The tourism scene in Rwanda is expected to become even more vibrant with the anticipated return of lions at the country’s Akagera National Park.
African Parks and The Rwanda Development Board announced today that the big cats are expected to arrive at the park in the first week of July 2015, marking a historic return after a fifteen years absence.
The Chief Tourism Officer Ambassador Yamina Karitanyi hailed the return of the lions and noted that this was a great stride in enhancing Rwanda’s leisure and adventure tourism which has been dominated by Gorilla trekking.
“We also expect that the arrival of the lions will spur domestic tourism to higher levels as more Rwandan citizens and resident foreigners seek to view the cats in their natural habitat,” she added.
The group of lions destined for Akagera includes five females that have been donated by &Beyond Phinda Private Game Reserve and two males that have been donated by Tembe Elephant Reserve, an Ezemvelo KZN Wildlife protected area. Located in the South African province of KwaZulu-Natal, both are relatively small, confined reserves where it is necessary to occasionally remove surplus lions.

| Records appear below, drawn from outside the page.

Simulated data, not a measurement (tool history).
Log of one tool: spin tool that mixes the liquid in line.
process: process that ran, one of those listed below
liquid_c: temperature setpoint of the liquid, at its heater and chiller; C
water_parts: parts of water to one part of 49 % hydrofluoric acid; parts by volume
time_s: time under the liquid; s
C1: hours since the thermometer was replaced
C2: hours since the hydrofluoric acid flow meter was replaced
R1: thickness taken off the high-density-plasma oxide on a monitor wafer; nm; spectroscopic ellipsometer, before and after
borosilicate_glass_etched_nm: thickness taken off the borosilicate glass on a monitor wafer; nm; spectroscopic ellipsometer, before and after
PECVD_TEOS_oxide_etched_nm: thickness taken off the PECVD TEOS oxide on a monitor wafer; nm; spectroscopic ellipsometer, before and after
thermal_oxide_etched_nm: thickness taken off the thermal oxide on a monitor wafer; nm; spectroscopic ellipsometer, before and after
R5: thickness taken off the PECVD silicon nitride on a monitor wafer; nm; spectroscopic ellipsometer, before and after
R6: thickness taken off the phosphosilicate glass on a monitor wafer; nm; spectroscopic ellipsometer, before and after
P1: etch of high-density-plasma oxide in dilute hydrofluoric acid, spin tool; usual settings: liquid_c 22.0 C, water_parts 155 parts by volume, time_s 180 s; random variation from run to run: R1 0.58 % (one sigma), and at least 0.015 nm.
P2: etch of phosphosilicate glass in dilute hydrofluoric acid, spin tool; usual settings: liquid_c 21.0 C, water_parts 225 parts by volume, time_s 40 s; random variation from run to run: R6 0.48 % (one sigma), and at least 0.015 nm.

Ambassador Karitanyi pointed out that Akagera National Park stood out as a strong testimony of success in public- private partnership rehabilitation of the park between the Rwanda Development Board and African Parks. “The lion translocation will encourage the natural balance of the ecosystem and enhance the tourism product to further contribute to Rwanda’s status as an all-in-one safari destination,” she explained.
“The return of lions to Akagera is a conservation milestone for the park and the country,” said Peter Fearnhead, CEO of African Parks, which manages the Akagera National Park. “Restoring national parks to their former biodiversity state is a key deliverable of the African Parks conservation model and we, in conjunction with our Government partner, the Rwandan Development Board, are delighted to have been able to re-introduce one of the charismatic species to this beautiful national park”.
During the translocation, the lions will remain tranquilized and will be accompanied by a veterinary team.
Fearnhead added that the Akagera National Park has already been prepared for the arrival of the lions. Once in the park, they will be placed in a specially-erected, 1,000m² boma in the north of the park. Split into two separate enclosures, the perimeter features a three-metre high, chain-linked electrified fence. A water reserve has been constructed within the boma and the lions will be fed game meat while in the enclosure. They will be quarantined for a minimum of 14 days, during which they will be continually monitored, before being released into the wilderness of the park.